2010 was a special year: Google voluntarily gave up money. After Chinese censorship authorities had tightened the thumbscrews, the US company faced the consequences and withdrew from the Chinese market, leaving the field to their competitors. This also meant services like Gmail, Google Drive or Playstore were no longer welcome in the Middle Kingdom. This move earned Google a lot of respect, further underpinning their "Don't be evil" mentality and their quest for freedom of information. Eight years later, both their noble mindset and scruples have seemingly gone up in smoke. Enter Dragonfly! Heading east

It's 2018 and Google are once again heading far east, though the company won't publicly admit it yet. The fear of a veritable shitstorm is just too great. Still, based on various sources (including Google employees), signs are increasing that Android will be the first to adapt to the new strategy. "Project Dragonfly" stands for a development project that seeks to implement a search engine fully compliant with Chinese censorship regulations. And Google are making every effort to block egregious search terms like "human rights", "student protests" or "Nobel Prize". Conveniently, search requests are also automatically linked with phone numbers to make personal identification easier for government authorities. Set up as a joint venture with a local business man, Google are now poised to toe the party line to a T. Chinese state authorities could even feed them blocking lists at leisure - we might be witnessing the birth of a new business model specifically tailored to the needs of dictatorships all over the world!

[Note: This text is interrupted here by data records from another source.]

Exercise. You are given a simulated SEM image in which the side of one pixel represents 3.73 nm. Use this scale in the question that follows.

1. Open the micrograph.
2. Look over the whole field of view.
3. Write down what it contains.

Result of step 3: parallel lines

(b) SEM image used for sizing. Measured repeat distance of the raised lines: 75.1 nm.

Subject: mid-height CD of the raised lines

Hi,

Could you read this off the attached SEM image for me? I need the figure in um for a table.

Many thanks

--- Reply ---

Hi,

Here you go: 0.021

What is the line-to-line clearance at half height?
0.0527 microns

Back in 2010, things couldn't have been more different. Google had allegedly been hacked by the Chinese, Google and 20 associated companies to be precise. The goal: gaining access to email accounts from human rights activists and China-critical websites. Google refused and fought back. Today, they'd certainly come to an agreement! I can somewhat understand their motive: As a manager, the knowledge that someone else is making money probably hurts excruciatingly. And reading about the massive profits of Baidu, Tencent QQ and Weibo, how the majority of the Chinese population couldn't care less about data privacy or how the government graciously funds mass face recognition must sound like paradise to Google! But it's not going to be that easy. The Cyberspace Administration of China, also responsible for the "Great Firewall of China", doesn't really need Google any more. While China lacked a comparable search engine in 2010, today, they've caught up and are perfectly capable of creating their own search technology. Besides, local search businesses are eager to cooperate with the authorities, making sure the money doesn't leave the country - so what do they need Google for?

Ready to leap over the Great Wall Ready to leap over the Great Wall

We'll likely never find out what exactly Google will offer to regain access to the Chinese market. Still, it might be time to ask ourselves how far they are willing to go in the interest of profit. Back in July, it took fierce debates to make Google executives understand that Google should refrain from further weaponizing AI. Maybe someone on the board had watched "Terminator"? The topic of surveillance was next, ending with Google vowing not to violate "internationally accepted norms". Furthermore, Google won't develop technologies that contravene "principles of international law and human rights". Oh what noble thoughts, it might be time for a Nobel Peace Prize! Maybe they could put out a press release along the lines of "Never fear, we haven't lost all of our senses yet!" every now and then. That would be equally comforting.

Luckily, common sense appears to be more prevalent in the lower ranks. Recent discussions about AI-augmented weapon systems saw over 4600 Google employees sign a petition to cease cooperation with the US military, with 13 outright quitting their jobs. Project Dragonfly now further adds to these tensions with, once again, some workers already having quit while others contacted the media. Nice to know a part of Google still has a conscience! But what if Dragonfly becomes a reality - and a success? Will we see government-approved derivatives of YouTube or Facebook currently unavailable in China? Will international news portals be censored and cut down to conform to whoever is in power at that time? It'll be exciting to see when Google will finally cast all qualms to the wind in pursuit of ever more lucrative business opportunities.

What do you think? How far should you go to cater to 800 million potential customers?